Brayden Maynard (Sandringham Dragons)
Height: 186 cm
Weight: 88 kg
Position: Small forward/midfielder
Strengths: Tackling, strength, speed
Areas of improvement: Endurance
Player comparison: Paul Puopolo
Brayden Maynard is one of those players that gets by with very little fan fare. He isn’t an overly impressive kick and doesn’t have a huge tank on him, but that doesn’t stop him tenaciously chasing down opposition players and making sure they know he’s around.
Maynard is a fantastic tackler and in this day and age of forward pressure, he offers it in bucket loads. Maynard is similar to Paul Puopolo in the way that he can use defensive pressure to turn into offensive pressure – tackling defenders to create scoring opportunities.
He has also been trialled up the ground through the midfield, but due to his lack of endurance, he hasn’t been able to sustain it for long periods of time. He does have a strong core and can beat most opponents one on one. It helps when he’s 88 kilograms and already has the body of an AFL footballer. While he might not do too much damage disposal-wise, he will rake in the turnovers either directly or indirectly through the pressure he puts on his opposition.
For someone of just 186 centimetres, Maynard has vice-grips for hands and clunks marks not too dissimilar to Jack Billings, although probably not quite at that level. He will beat his direct opponent in a marking contest more often that not and against a taller opponent, can beat them on the ground in a foot race. While he doesn’t have elite speed, it would be well above average and considering his other strengths, it certainly comes in handy.
Maynard’s draft stocks have risen in the past 12 months after an impressive under 18 Championships and solid season with the Sandringham Dragons. Much like another small forward in Zach Merrett last year, Maynard could end up drifting somewhere in the second or third round depending on the needs of clubs.
While Maynard doesn’t quite have that x-factor that your Cyril Riolis and Allen Christensens have, he seems to have a basic, no frills approach to his footy. That is, if you have the ball, kick it through the goals. If you don’t have the ball, tackle your opponent and then kick it through the goals. He’s not one to flaunt his ability too much and is a team player.
Maynard’s main area of improvement is his endurance. While many clubs might see him as a future midfielder, as it stands he’ll only spend stints in there until he can build his tank. In AFL terms, he may well be the substitute for a number of games so he can come on and make an impact.

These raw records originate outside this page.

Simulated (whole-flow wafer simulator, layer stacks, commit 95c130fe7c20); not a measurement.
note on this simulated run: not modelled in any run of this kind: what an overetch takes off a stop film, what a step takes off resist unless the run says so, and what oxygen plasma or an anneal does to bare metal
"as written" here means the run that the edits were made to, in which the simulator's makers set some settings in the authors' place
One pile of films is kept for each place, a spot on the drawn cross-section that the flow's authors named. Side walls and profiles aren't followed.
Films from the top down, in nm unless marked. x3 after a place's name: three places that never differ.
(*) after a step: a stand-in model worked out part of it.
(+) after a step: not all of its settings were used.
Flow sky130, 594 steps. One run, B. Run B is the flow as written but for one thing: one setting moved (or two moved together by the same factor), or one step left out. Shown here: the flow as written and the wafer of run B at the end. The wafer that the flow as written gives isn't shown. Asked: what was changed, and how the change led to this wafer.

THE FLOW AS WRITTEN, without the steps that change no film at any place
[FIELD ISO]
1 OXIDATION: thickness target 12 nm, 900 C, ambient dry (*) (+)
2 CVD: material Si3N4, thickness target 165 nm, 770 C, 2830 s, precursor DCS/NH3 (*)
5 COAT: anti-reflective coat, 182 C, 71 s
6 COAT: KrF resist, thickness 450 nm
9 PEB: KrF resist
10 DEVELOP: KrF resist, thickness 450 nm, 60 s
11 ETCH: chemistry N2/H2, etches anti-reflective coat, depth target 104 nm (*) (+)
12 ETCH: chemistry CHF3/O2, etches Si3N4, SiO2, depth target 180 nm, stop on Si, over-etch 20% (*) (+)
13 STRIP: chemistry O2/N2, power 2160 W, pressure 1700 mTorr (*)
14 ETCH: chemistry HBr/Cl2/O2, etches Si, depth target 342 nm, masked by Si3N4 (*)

If Maynard can improve his endurance and raise his kicking a little bit more, he’ll be a very decent AFL player. He might not win league awards, but he’s the kind of player that would be high up in best and fairest’s for doing the team thing and meeting his key performance indicators.
Brayden Maynard should find himself an AFL club in the first half of the draft, but if not then he should still go late and a club could pick him up for a bargain base price.